HOW WELL CAN IRS COUNT THE POPULATION?

Peter Sailer, Michael Weber, and Ellen Yau, Internal Revenue Service

(O:S) P.O. Box 2608, Washington, DC 20013-2608

KEY WORDS: Administrative records, Census, Age and Sex Distributions

The following paper is an outgrowth of research performed with a data base of merged individual income tax returns and information documents. Tax Year 1989 was the first year for which such a data base was created and perfected. Traditionally, the Statistics of Income (SOI) Division of the Internal Revenue Service has interpreted its mandate to produce "statistics reasonably available with respect to the operations of the internal revenue laws" [1] as meaning tabulating data shown on tax returns. In recent years, with the computerization of the millions of information documents prepared by employers, banks, stock brokers, payers of pensions, etc., data from these documents have increasingly become "reasonably available." Data from information documents, when matched to tax returns, can be used to serve as a check on the data shown on individual income tax returns, as well as to provide an indication of how much of the income on a joint return belongs to the husband and how much to the wife. In addition, it is possible to pull a sample of information documents that do not match to tax returns, and use them to tally data about non-filers.

The data base used for this paper was created as a tool to compare tax return data to data gathered from information documents. It includes a sample of tax returns matched to information documents, as well as unmatched tax returns and unmatched information documents. The age of each individual in the sample was determined by matching his or her social security number (SSN) to the Year of Birth file, which contains information supplied at the time the SSN is applied for. While the data base used for this paper was set up primarily for tax analysis purposes, it is also a rich source of information with which to evaluate recent proposals for a greater use of administrative records in structuring Censuses and inter-censal estimates. [2] This paper is presented as a modest first step in performing the proposed research on the population covered by administrative records in the possession of the Internal Revenue Service.

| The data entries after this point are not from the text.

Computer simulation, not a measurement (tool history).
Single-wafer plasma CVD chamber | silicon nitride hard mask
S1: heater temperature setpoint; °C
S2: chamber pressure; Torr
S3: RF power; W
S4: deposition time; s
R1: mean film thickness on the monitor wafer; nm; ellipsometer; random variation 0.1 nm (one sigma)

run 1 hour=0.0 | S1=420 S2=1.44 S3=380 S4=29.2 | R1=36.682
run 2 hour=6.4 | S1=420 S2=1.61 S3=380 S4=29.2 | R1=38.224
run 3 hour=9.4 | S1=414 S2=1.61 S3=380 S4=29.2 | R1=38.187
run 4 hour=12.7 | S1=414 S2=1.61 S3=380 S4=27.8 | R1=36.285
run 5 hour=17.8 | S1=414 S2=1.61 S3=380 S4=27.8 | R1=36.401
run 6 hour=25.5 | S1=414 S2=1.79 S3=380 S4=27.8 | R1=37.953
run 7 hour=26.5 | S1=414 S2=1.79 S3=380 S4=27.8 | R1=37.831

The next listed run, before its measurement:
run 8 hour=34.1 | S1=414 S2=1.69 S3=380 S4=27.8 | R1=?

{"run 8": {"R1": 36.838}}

Organizationally, this paper is divided into four sections. First, we will demonstrate how administrative records can be used to compute a population estimate.

Then we will discuss the reliability of this estimate. Next, we will compare estimates from our data base, classified by age, sex, and state, to results from the 1990 Census. And finally, we will summarize our conclusions and make some recommendations for further research.

Computation of an IRS Administrative Records Population

Citizens and residents of the United States have numerous opportunities to come to the attention of the Internal Revenue Service. Obviously, the 64 percent of the population that files individual tax returns, either as primary or secondary taxpayers, is easy enough to count. These individuals also report, as exemptions, any children or other individuals they are supporting. In addition, individuals covered by salaries and wages are generally reported to the IRS on Forms W-2; recipients of pensions on Forms W-2P; [3] individuals making contributions to Individual Retirement Arrangements (IRAs) or Simplified Employee Pension (SEP) accounts on Form 5498; individuals receiving gross distributions from IRAs, SEPs, or other pension plans on Form 1099-R; recipients of interest on Forms 1099-INT; recipients of dividends on Forms 1099-DIV; recipients of original issue discounts on Forms 1099-OID; recipients of patronage dividends on Forms 1099-PATR; recipients of government transfer payments on Forms 1099-G; recipients of social security benefits on Forms SSA-1099; sellers of capital assets on Forms 1099-B; sellers of real estate on Forms 1099-S; contractors with the Federal Government on Forms 8596; winners at gambling on Forms W-2G; payers of mortgage interest on Forms 1098; and recipients of many types of non-employment compensation, including prizes, awards, rents, royalties, crop insurance payments, and golden parachute payments on Forms 1099-MISC.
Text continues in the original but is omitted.